SOUTH PITTSBURG, Tenn. - This was supposed to be Demetric Johnson's breakout season. After a sophomore year in which he gave coaches and fans a glimpse of his potential with sensational catches and runs as a receiver and kick returner, Johnson was moved to running back this year to ensure he would have the ball in his hands more often.
Better known simply as "Little Man" since he was five and played on a baseball team with players 2-3 years older and much bigger, Johnson built a reputation in middle school as South Pittsburg's next playmaker in football and a potential big-time college prospect. But a series of injuries - a high ankle sprain in a preseason scrimmage and a separated shoulder at the season's mid-point - left him standing on the sideline in street clothes for four games and limited his speed and ability to cut for several others.
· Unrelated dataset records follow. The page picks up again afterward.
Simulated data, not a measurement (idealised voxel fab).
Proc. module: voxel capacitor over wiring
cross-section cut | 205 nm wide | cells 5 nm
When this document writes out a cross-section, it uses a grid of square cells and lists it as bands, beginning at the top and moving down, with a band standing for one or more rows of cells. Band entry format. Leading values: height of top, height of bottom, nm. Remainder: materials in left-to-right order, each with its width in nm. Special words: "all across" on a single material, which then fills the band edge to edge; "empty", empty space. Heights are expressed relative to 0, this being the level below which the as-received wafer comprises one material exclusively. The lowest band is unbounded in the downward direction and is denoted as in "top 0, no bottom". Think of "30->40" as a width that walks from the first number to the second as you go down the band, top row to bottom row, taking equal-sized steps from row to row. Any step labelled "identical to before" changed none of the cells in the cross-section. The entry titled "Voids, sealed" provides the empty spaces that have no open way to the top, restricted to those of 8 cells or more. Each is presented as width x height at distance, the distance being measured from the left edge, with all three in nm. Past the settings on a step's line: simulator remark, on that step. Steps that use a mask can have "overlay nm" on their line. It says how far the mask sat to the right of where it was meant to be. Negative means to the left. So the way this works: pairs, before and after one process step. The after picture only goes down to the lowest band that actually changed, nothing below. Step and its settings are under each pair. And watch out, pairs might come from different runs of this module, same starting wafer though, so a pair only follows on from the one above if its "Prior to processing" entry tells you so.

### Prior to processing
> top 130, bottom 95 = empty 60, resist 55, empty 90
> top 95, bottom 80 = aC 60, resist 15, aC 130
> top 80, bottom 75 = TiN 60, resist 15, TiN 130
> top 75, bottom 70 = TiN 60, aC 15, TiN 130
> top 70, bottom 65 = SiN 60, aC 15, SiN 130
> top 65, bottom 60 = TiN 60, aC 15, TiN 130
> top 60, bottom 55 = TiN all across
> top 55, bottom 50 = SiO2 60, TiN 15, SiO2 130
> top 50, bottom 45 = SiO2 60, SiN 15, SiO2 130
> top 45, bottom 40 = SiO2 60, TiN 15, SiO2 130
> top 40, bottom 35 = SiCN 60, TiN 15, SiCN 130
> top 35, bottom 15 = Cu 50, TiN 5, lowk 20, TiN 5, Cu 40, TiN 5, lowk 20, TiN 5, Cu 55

In his absence, sophomore Jajuan Lankford stepped in and led the team with more than 2,000 rushing yards and became a Mr. Football finalist. Rather than pout during his inactivity, Johnson found other means of contributing, including serving as a mentor and advisor to Lankford on the sideline during practice and games.
And as the playoffs began, Johnson's injuries finally healed and he was able to remind coaches, fans and opponents alike exactly how valuable a player he is on the field as well. While Lankford has continued to be steady through the playoffs, Johnson has been specatcular, rushing for well over 100 yards in all four postseason games and nine touchdowns, including five scoring runs of more than 20 yards.
"It was very frustrating standing around watching games and not being able to help my team," said Johnson, who enters Friday's Class 1A championship game against Wayne County with 1,231 rushing yards, averaging more than 9 yards per carry. "I mean, I understand that injuries are part of the game, but that doesn't make you feel better when you want to be out there so bad.
"Our first playoff game was the first time all year I really started to feel completely healthy. I felt like I could trust my speed again and make moves to get past people."
The only thing that moves faster than Johnson in this football-crazed town is barbershop gossip.
In last week's semifinal at Gordonsville, the 6-foot-1, 180-pound Johnson ran for 141 of his 176 yards in the deciding second half. With the game tied midway through the third quarter, Johnson took in a short pass and outran the Tigers secondary for a 59-yard TD that put the Pirates ahead. He later added an 84-yard scoring run in which he was pushed toward the sideline before regaining his balance, then broke another tackle before outrunning every other defender giving chase.
"The last words out of my mouth before the second half last week was to tell the kids that great players rise to the top in those type situations," Pirates coach Vic Grider said. "That's what Little Man did. I kept telling him all year that he would get his chance once he got healthy. After that game Friday, I found him and said, 'I told you so.'
"The scary thing is we haven't seen his best yet. He's got another year to get bigger, stronger and faster. If he lives up to his potential, he is as good as anybody we've ever had."
Johnson has continued to show his versatility over the last three games by also moving back to receiver for a few snaps while the Pirates' top two pass catchers sat out with injuries.
"He gives us that deep threat out there to keep teams from stacking the box to stop our run game," Grider said. "We've had some pretty fast backs here the last few years, and I've always hesitated to compare who's the fastest, but Little Man would be at the top of that list. He's faster than [last year's all-state runner] Raquis [Hale] was and I guarantee you Eddie Moore wished he had that kind of speed.
"He's a game changer. I expect him to have at least two or three big plays every game now that he's healthy."